Apr 21, 2005 01:00
This is the last livejournal entry I will ever write.
I've decided that this thing is only a tool engineered to cause the author of it's text as much emotional damage as possible in one dose.
I was reading entries from the the date of creation of this thing... years ago.
And every thing I read only served to plunge what was already a rapidly declining mood into an
abysmal pit of nothing.
Among the things one can survey here... how happy my life used to be.
How care free I was. How childish I was...
How unfortunately I didn't change... and that fact caused the downfall of one of the only things I really had to live for.

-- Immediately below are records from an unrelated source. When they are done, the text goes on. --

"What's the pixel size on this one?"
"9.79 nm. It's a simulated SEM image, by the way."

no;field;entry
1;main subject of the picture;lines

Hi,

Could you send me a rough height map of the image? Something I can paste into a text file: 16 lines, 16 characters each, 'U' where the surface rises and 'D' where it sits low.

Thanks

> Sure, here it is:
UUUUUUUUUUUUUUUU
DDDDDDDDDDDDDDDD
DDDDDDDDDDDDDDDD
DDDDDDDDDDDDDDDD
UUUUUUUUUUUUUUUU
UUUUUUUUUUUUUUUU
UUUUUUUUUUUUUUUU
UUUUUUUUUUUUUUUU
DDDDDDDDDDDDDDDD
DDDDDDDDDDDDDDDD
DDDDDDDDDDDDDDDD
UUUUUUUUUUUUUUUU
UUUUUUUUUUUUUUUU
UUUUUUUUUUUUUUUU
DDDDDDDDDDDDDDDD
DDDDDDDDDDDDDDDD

I'll leave this thing here though... incase I ever decide I don't feel bad enough about myself... or maybe, someday I'll feel comfortable enough with what has happened to me that I'll be able to read it without crying... and without making stupid comments like "I wish I could go back, and relive all of that."
I truly do... I wish I could go back in time... and be myself... and do things to prevent the terrible losses that I suffered.
I'd like to go on the record as saying that my relationship with Erika was the single most beautiful thing that I think I could possibley ever experience. And that I wish that she could feel that way about me again...
Life only gets harder from this point on... You can say that at any given point in your life, and it will always be true. That's not my current black mood speaking... I think it's fact...
I'll leave this God Damn thing with one of the few things in the chronical of my highschool career that didn't make me want to die. My favorite joke...
"So a duck walks into a grocerey store, and walks up to the clerk and says,"You sell gwapes?" And the clerk says "No, we ain't got no grapes." So the duck leaves and returns the next day to ask the same question, to which the clerk responds,"NO! We ain't got no grapes, and if you ask again, I'll staple your feet to the floor!" So the duck leaves, and comes back the next day, and asks the clerk,"Do you have any staples?" To which the clerk responds with an angry,"No." and then the duck says..."Do you have any gwapes?"
No... this is not a cry for help. This is not some kind of lame suicide note thing either.
This thing failed to help me in a time of need... so it is useless.
When I started this thing... it was full of happy entries... and a happy life... with happy love...
What the hell went wrong?
If you have some kind of burning desire to have your feelings ignored... you can talk to me in person...
being that I don't even want to listen to my own bitching at the current moment... I don't know how much I'll want to listen to yours.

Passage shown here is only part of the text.